That would have to be one deformed dingo or one seriously wrong Thylacine. The general morphology of the two are not the same and the fur texture and arrangement vary considerably. I would think that the conversion would be very difficult, at best. Color too may be a problem. The Thylacine's coat varied from a tawny color to gray, and I am not sure if it was male/female variant. The skulls were not the same, either, one being a canid, the other a marsupial. I guess that one must begin at some point, however. I did one once, but it was a sculpture, and not a faux taxidermy piece.
I couldn't tell you where to begin, but I wouldn't start with a dingo.
Cur you may be right refrence the difference.but if you can think of another animal here in Australia that even resembles a tiger your a better man than me.also i dont know how many dingos you have seen but they vary so much in colour and shape(also domestic dog crosses).I personally come from tasmania and am pretty familiar with the animal even to seeing skins and mounts of the animal and also having a grandfather taking a few in the early 20s.As you said in regards to skulls yes they are totally different but with a modified form to suit and a lot of work i think it could be done size wise they are similar the fur is close on some dogs, as for the colour and as i said air brushing or dying the stripes is possable.but the moral of the story is i suppose you can try as matter in fact it gives me more incentive to try one.
I would like to see any attempt, as I have thought of doing a Thylacine as well as other exctinct critters. Good luck with the dingo, and maybe it will work as a facsimile.
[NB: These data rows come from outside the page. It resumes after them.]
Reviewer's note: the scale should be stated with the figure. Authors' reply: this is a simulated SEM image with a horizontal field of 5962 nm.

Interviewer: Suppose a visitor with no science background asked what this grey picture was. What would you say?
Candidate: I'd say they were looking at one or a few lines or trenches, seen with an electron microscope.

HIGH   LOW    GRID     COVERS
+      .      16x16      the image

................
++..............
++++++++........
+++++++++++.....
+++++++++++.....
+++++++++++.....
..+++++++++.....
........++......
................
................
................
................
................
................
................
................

There are presently two replica Thylacines on display in the Cascade Brewery Museum in Hobart. They were created for Cascade by folks at the Queen Victoria Museum & Art Gallery, Launceston, Tas. A friend sent me two photos he took of this pair. I heard somewhere that the cost was somewhere near AU$6,000, but would cost three times that to produce them now (inflation?). They look a bit "rough" in the two pics, but not too bad considering they were scratch built. Mention is made in the book "Cascade: A Taste of History", by Mike Bingham, (Cascade Brewery Co. 1992) that artificial fur was used in the construction. Looking at the close up photo, I couldn't tell if the stripes were airbrushed, or made using darker "fur". If you're curious, I can e-mail the pics.